They call it "Ohio City." We call it "The Near West Side." This used to get me steamed, especially on the day of the Ohio City Home Tour, which happened to be today.
The sign on my neighbor's house is more restrained than the ones I silk-screened twenty years ago and asked neighbors to put in their windows. My sign said "Cleveland is an Ohio City. This is a neighborhood" and had a big red slash over a dollar sign. Not very welcoming.
The dispute over the character and direction of the neighborhood can broadly be described in terms of economic "haves" vs. "have nots" but of course it's more complicated than that. Although I've always disliked the marketing emphasis that led to using the name Ohio City—more sexy than the lowly geographic Near West Side—I have to say that I'm not opposed to some of the changes that have come with it.
As more middle/higher income people have moved in, some problems often associated with poverty have diminished. While crime is still a part of urban life, the reports of murders within a few blocks of our house have become rare, not routine as they were twenty years ago. Cars racing down the street, sometimes ending up smashed against a pole by their joy-riding drivers, aren't a regular thing anymore. New houses being built on vacant lots are a whole lot better than the six or eight on Clinton that were burned by arsonists, one by one. Two of the houses we thought about buying met that fate.

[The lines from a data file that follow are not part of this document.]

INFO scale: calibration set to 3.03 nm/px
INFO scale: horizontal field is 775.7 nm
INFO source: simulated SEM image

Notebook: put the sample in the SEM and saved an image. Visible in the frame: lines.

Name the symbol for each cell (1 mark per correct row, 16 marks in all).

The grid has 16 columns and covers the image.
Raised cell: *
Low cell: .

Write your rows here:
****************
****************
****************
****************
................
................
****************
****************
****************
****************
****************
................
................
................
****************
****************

And despite the half-million dollar condos on the next block, we haven't lost our soul completely. The neighborhood is still home to many social service agencies, and the free meals programs that I used to be part of still carry on, serving many more than when I was cooking big pots of beans and franks and taking them to St. Pat's on Wednesdays. I'm not nearly as enthused about it as before, but I'm happy that someone is. It's what we do on the Near West Side.